What is necessary in the situation?
Be the best you can be in that moment. Focus upon the necessary and do that. You have that ability to see and use for your own benefit and that of others.

Monday, November 23, 2009

Precept: On Level Ground, Neither Better Nor Worse*

"Take up the way of meeting others on equal ground." --Buddhist precept as discussed by Diane Rizzetto in her book, Waking Up to What You Do.

In her book, Waking Up to What You Do, Abbess Diane Rizzetto writes on the precept of meeting others on equal ground. She quotes the writer Dag Hammarskjold, Markings

"To be humble is not to make comparisons. Secure in
its reality, the self is neither better nor worse, bigger nor smaller, 
than any thing else in the universe. It is nothing; at the same time, 
one with the universe." 

What are the obvious and not so obvious ways that we regard ourselves in light of others? Do we gain self-worth in measuring ourselves against others? Do we consider our own thoughts, our own way? Do we praise ourselves at the expense of others? Or while not praising ourselves, abuse others?

What keeps us from meeting others, from meeting the stranger on equal ground? What about competition--are there winners and losers in the world? How does anger, insecurity, fear, shame and blame block the way of meeting others on equal ground? 
Why must we meet equally? Despite our sometimes fearful and anxious experiences of meeting others with pounding heart and cold hand, adrenaline flowing, making us feel like ice, meeting others on equal ground is important.

Even so, there are many ways we either subtly or overtly avoid our feelings and perceptions of unease with ourselves; we measure, we criticize, blame and shame our way through life.
 Putting others down will pull us up, it seems--maybe. By learning more about the reality of inter-being we come to find that this isn't so.
 Making you dirty, makes me dirty; disrespect to you is disrespect to myself. I am the doing, the making of it all, the dream of self. Considering this perception, we find it isn't limited to speech. Behavior is also a means of competition and measuring ourselves to others.
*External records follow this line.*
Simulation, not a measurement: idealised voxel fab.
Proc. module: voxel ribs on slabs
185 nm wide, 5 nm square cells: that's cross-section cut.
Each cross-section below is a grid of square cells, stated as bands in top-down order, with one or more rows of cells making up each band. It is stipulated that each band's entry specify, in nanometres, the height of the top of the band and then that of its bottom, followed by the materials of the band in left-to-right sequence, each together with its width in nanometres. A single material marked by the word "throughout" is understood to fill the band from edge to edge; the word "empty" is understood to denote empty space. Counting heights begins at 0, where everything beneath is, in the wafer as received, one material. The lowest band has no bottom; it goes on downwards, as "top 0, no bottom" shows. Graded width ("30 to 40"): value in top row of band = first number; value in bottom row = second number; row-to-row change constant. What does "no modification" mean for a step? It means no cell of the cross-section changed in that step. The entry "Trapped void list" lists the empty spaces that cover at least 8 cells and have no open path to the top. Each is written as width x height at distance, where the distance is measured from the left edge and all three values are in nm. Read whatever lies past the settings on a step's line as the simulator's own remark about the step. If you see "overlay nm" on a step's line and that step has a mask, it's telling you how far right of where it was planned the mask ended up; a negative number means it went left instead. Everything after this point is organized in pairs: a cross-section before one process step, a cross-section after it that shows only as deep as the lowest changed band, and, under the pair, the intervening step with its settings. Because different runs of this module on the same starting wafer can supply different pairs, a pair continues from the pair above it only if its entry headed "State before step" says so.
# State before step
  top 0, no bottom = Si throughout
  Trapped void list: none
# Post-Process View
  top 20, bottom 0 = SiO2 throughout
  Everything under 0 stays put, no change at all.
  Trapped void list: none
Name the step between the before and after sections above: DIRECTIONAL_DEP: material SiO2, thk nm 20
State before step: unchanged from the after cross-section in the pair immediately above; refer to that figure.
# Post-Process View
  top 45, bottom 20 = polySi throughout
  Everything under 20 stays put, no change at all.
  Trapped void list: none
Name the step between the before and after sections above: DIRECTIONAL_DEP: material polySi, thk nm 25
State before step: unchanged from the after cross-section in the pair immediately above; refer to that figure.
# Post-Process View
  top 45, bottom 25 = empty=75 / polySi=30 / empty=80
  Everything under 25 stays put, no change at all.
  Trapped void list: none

We may ignore, exclude or avoid others in our activities with the intention to demonstrate a perception of superiority. Sometimes we even think we are more sophisticated, more enlightened than the others. 
In history we learn that the Buddha was enlightened in a simple way, under a tree, no posh hotel or vacation spot for him. The Christ was hung ultimately on a cross, no limousine or finely dressed mourners at his death. 
Gandhi was shot to death, there were no bowing supplicants before him; rather it was the end of a gun. So too for Martin Luther King. 
Blessed Mother Teresa of Calcutta had no exemplary education beyond courage and will. These figures are burned into our consciousness; they were both humble and great, simple and wise.

Do not admire them; be more like them. Diane Rizzetto writes, "When we speak or act in these [other] ways, clarity, discovery and true dialog [understanding] are lost. 
Even if we don't consciously place ourselves above others...if we're in the game of competition by watching our reactions when we make a mistake... Do we blame... find excuses... jump in defense?" Do we say what it is; that is, do we say, "I forgot, I lost it, I didn't understand?" In being humble, speaking truthfully, we are neither better nor worse.

However, when our focus is to maintain ourselves in a perception of better than others, above them, then we close ourselves, we cut ourselves off. And a separation from the world and others occurs. We then choose to live in division. 
There is now just the dream, that dream of self. Working to see more clearly, vispayana, the ways we judge others, and the ways we place so much of our energy in covering up ourselves due to fear, anxiety, shame-- the same energy is always available to help us to see more clearly and compassionately our own, true selves. Neither better nor worse than others. 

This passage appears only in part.